The distorting influence of the US Federal Reserve’s economic policies were to be seen everywhere last night. On a night where the ISM survey fell below the 50 barrier, it was risk on! Eventually – and in the US at least. To be fair, we have seen the ISM survey (which is one of the few good ones) flirt with the 50 line a few times before – in 2011 and 2012. One month doesn’t really signal anything and you need to see a sustained movement below 50 (below 42 if you’re talking about the whole economy) to be concerned. We’re nowhere near that at the moment. But production did fall sharply in June according to the survey, as did new orders. As in past years I would not worry about this, noise at the moment and the usual tidal flows that you would see in any robust economic expansion.

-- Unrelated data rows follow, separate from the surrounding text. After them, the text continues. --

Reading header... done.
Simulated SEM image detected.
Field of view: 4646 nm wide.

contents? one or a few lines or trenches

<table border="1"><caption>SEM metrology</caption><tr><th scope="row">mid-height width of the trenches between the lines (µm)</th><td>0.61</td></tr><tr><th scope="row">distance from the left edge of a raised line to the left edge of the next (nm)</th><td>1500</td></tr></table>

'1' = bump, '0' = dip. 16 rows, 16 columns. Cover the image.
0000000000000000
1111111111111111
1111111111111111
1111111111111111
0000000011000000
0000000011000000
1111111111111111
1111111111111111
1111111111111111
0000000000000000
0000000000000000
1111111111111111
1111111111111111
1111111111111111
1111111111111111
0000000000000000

However you wouldn’t normally expect to see commodities surge and equities push higher on the figure – and we’re talking decent gains. Crude was up 1.4 per cent ($93.26), copper was 1.3 per cent higher and even gold was up $18 to $1411. The US dollar looms large here – as does the hand of the all-encompassing US Federal Reserve.
Now I should mentioned that we did initially see the reaction on equities that you’d expect from a softer ISM survey - at the low the S&P500 was down 0.5 per cent. Que the Fed. This time round it was commentary from two Fed Presidents, both non-voters – Atlanta Fed President Lockhart and San Fran Fed President Williams. Now, consistent with rhetoric we’ve heard from other FOMC members, both suggested that QE could tapered over the next few months. So far nothing really of interest and not all that market friendly in any case. What the market found more interesting were subsequent comments.
Lockhart for instance said that so far he wasn’t “getting a clear picture of an economy that really is tracking with considerable momentum.” Now I think that’s wrong, and the data back’s my view notwithstanding month-to-month volatility. The trend shows the private economy is growing at very strong rates. However those comments are consistent with a Fed that is prepared, once again, to overlook this positive data and continue printing. As they have done in past years.
The bigger truth was stated by Williams and it’s a point I’ve noted before: “The bigger picture is that any adjustment is not a major policy shift.” That’s assuming one is made. And in any case, Williams added another truth “Even if we do adjust downward our purchases, it doesn’t mean we’re now in some autopilot of moving in the same direction… you could even imagine a scenario where we adjust it downward based on good data and then adjust it back”.
As the market digested the ISM and then the above Fed commentary, the bid was on and stocks rebounded from their lows. At the close the S&P500 put on 1.1 per cent (from the low) to be 0.6 per cent higher for the session (1640). The Dow was 138 points higher (15254) while the Nasdaq was up 0.3 per cent (3465).
The US dollar was then weaker, helping the bid for both stocks and commodities and we saw Australian dollar spike up 130 pips to 0.9766 which highlights that the key influence over the Australian dollar’s trajectory is Fed policy, not what the Reserve Bank does. If it becomes clear that the Fed won’t taper QE much, then the Aussie dollar will be back over parity, regardless of how much the Reserve cuts. Elsewhere in the currency market, the euro was then up about 60 pips to 1.3076 while the yen slipped to 99.48 from 100.37. Finally for the price action, the US 10-year yield was off 1-2bp to 2.12 per cent.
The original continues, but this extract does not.